6 Further Alternatives for Pursuing the War in Iraq

A week or so ago I posted an article which offered some steps for changing the way the War in Iraq is being carried out. I had hoped for a few good comments and some relevant discussion. Well…that didn’t happen.
But, ever the optimist, I would like to table another article discussing some variance in the war method that make some good sense.
If nothing else it showed that their are people out there who are considering alternate and progressive methods to reflect the ever-changing face of modern warfare and terrorism.

[quote]Go Native
By Josh Manchester, 28 Nov 2006

A super-secret group of military officers studying Iraq found its conclusions leaked to the press last week. The Washington Post reported that the group has developed three options, “Go big,” “Go long,” or “Go home.” The group is said to be recommending “going long.”

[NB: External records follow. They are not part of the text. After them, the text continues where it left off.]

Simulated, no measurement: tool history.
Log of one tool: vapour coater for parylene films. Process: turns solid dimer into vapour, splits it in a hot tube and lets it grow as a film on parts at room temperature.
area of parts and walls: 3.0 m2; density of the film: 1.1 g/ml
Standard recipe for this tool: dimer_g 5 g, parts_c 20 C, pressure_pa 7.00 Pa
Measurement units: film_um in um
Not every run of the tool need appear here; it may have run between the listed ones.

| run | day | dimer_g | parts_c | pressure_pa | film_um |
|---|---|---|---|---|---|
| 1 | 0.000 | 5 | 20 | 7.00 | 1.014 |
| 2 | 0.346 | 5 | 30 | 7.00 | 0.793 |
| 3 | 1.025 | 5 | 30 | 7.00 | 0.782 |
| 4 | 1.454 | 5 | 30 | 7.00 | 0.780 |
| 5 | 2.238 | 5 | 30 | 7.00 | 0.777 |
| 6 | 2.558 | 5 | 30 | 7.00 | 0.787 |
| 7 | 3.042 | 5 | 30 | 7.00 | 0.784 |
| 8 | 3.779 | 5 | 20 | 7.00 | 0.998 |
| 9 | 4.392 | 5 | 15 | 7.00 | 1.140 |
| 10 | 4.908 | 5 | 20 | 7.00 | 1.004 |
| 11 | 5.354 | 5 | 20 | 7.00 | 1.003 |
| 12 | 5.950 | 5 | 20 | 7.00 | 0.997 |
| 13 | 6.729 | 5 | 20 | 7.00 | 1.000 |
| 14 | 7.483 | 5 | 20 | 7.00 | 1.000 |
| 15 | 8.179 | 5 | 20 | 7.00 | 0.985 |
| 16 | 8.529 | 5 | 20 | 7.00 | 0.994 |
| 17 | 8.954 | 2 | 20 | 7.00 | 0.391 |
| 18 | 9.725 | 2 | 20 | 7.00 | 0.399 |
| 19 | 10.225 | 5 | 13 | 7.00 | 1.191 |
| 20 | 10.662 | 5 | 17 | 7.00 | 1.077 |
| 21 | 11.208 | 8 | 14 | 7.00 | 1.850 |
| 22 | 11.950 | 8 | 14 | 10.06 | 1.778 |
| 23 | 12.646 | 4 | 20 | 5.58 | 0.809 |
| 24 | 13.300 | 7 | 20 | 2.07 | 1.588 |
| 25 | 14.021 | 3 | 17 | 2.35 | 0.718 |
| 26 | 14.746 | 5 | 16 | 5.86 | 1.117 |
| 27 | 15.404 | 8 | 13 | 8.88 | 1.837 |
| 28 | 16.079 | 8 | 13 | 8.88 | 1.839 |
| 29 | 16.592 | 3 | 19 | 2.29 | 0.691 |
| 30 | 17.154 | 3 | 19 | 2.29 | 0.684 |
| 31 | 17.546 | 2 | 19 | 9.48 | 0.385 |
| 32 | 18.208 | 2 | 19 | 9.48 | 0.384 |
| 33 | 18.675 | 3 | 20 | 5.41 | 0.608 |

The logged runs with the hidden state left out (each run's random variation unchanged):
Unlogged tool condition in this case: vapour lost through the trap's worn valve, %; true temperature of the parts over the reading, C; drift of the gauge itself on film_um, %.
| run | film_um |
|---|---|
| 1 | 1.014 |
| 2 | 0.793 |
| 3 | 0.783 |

"The group has devised a hybrid plan that combines part of the first option with the second one – ‘Go Long’ – and calls for cutting the U.S. combat presence in favor of a long-term expansion of the training and advisory efforts. Under this mixture of options, which is gaining favor inside the military, the U.S. presence in Iraq, currently about 140,000 troops, would be boosted by 20,000 to 30,000 for a short period, the officials said.

“The purpose of the temporary but notable increase, they said, would be twofold: To do as much as possible to curtail sectarian violence, and also to signal to the Iraqi government and public that the shift to a ‘Go Long’ option that aims to eventually cut the U.S. presence is not a disguised form of withdrawal.”

Here’s my own contribution to these discussions. Why not go native? The constituent parts to this plan are:

  1. Dramatically expand the training and advisory efforts.
  2. Create a crash program to develop a massive Arabic linguistic capability within the US military.
  3. Give Maliki 60 days to remove the Shi’ite militias from positions of influence in the government.
  4. If he can’t do it, then declare Iraq’s security forces to be in receivership.
  5. Create combined US-Iraqi forces.
  6. Redeploy as many FOBBITS as possible.

Each of these items are expanded upon in the article.
I think these are getting to some of the core issues involved in the scenario in Iraq. Nobody went into this looking at a short-time in theater. Now its time to change tactics to fit the changing environment. These are a few good ideas.
As was the previously mentioned 6 - Steps.

edit:spelling corrected. 5 -> 6 Steps.


That’s the key.

Privatize all the military forces, security forces etc. No more government funding for the military. After all, privatization is apparently the best way to go when it comes to health, education and so forth, so let’s try it with the military. No more communist/socialist type handouts to the security forces. And the best bit - think of the tax-cuts. Hundreds of billions could be saved.

Don’t think it could work? Well, the various militias control large parts of Baghdad and they’re all privately funded. The Kurdish peshmerga is keeping the north of Iraq fairly quiet. Abu Walid’s Wolf Brigade has even seen action in Mosul fighting alongside the US.

There are only two real ways out of a quagmire. One is to not jump into it in the first place and the second is to have somebody pull you out of it.

It’s too late for the first ‘solution’ so the second is our only hope.

Expecting the Iraqis to be the ones to save our asses when we can’t do the same job ourselves and they’re part of the quagmire is delusional.

Our only real hope is to convince the rest of the world to actively join in the effort to stabilize Iraq and that includes Europe and most importantly the other countries in the Middle East with some leverage in Iraq.

Barring that be prepared for a long, slow penance for our sins of hubris and arrogance.

I think you are right, spook, but what to do? Looks to me the allies you have, well except Australia and its paltry committment, are eager to leave. The UK in particular. Perhaps the diplomatic initiatives have some merit. I certainly hope so.


I think you are right, spook, but what to do? Looks to me the allies you have, well except Australia and its paltry committment, are eager to leave. The UK in particular. Perhaps the diplomatic initiatives have some merit. I certainly hope so.


The first thing we have to do is jettison our ‘my way or the highway’ attitude problem while we’re stuck up to our necks in the Iraqi quagmire. We can’t expect anyone to help us out of a problem of our making as long as we exhibit no willingness to changes the ways and attitudes which created the mess in the first place.

They’re undoubtedly privately thinking that the best thing for us is to stew in our own juices until we’re ready to see reason – rather than free us up to repeat the same mistakes all over again.

Count me out and pretty much everyone I personally know in Germany.

Not correct. Such thought is done rather openly.

How about you just do it like with Vietnam? Leave and then find out the world (the U.S. in particular) will not come to an end.

That being the case, can’t see the point in starting yet another thread. Couldn’t you continue to post in the old thread?